If the Second Amendment had been written as follows....

"A well regulated Militia being necessary for the security of a free state, the right of the people to keep and bear arms FOR THE COMMON DEFENCE in A MANNER PRESCRIBED BY LAW, shall not be infringed"

How would that have impacted the Gun Culture in the United States?.

How about just have a more gun-control Supreme Court interpreting the current Second Amendment in a more restrictive way ? The US constitution can be interpreted in some ways through SCOTUS and only they can only how it is incorporated into case law.
 
If the Second Amendment had been written as follows....

"A well regulated Militia being necessary for the security of a free state, the right of the people to keep and bear arms FOR THE COMMON DEFENCE in A MANNER PRESCRIBED BY LAW, shall not be infringed"

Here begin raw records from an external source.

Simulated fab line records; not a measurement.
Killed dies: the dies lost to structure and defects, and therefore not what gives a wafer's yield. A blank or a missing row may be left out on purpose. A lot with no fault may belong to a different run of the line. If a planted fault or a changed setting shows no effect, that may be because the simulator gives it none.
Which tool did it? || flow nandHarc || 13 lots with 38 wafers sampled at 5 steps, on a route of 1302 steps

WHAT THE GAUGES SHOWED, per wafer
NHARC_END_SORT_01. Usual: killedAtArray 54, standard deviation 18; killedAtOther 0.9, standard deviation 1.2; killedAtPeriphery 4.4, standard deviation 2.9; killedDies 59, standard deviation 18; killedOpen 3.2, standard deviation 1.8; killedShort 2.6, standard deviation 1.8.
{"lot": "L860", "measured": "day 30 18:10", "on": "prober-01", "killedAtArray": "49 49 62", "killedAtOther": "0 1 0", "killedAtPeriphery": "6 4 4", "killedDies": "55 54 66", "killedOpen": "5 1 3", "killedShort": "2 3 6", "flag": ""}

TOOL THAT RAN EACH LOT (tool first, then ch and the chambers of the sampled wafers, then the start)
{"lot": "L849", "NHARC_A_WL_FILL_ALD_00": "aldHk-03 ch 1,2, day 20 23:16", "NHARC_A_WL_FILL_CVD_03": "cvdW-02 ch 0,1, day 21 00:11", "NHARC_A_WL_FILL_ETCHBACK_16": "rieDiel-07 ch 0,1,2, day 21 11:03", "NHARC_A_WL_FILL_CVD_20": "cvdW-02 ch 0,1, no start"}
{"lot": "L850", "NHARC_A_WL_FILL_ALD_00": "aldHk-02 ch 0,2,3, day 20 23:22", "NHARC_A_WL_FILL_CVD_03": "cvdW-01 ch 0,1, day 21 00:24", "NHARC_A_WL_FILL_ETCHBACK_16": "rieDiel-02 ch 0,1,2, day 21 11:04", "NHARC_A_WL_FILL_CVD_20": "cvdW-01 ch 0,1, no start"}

How would that have impacted the Gun Culture in the United States?.

Thats not how it would have been written. Mainly because it would require an entirely different philosophy on the part of the founders. So, what you're asking is what if the US was not founded on classical liberal ideals.
 
Considering guns were used for hunting, defence, and occasionally recreation I do not see any plausible way to limit gun possession in the early United States.
 
At best, that would prevent states from disarming federal militia or vice versus.
Actually, that was the main concern behind the OTL Second Amendment. Remember that until 1867 (and in effect until the early 1900's because of the Slaughterhouse travesty), the Bill of Rights only applied against the federal government; none of it had any impact on state laws. If a state wanted to ban guns, free speech, or anything else, it might run afoul of its own Bill of Rights, but not the Federal one.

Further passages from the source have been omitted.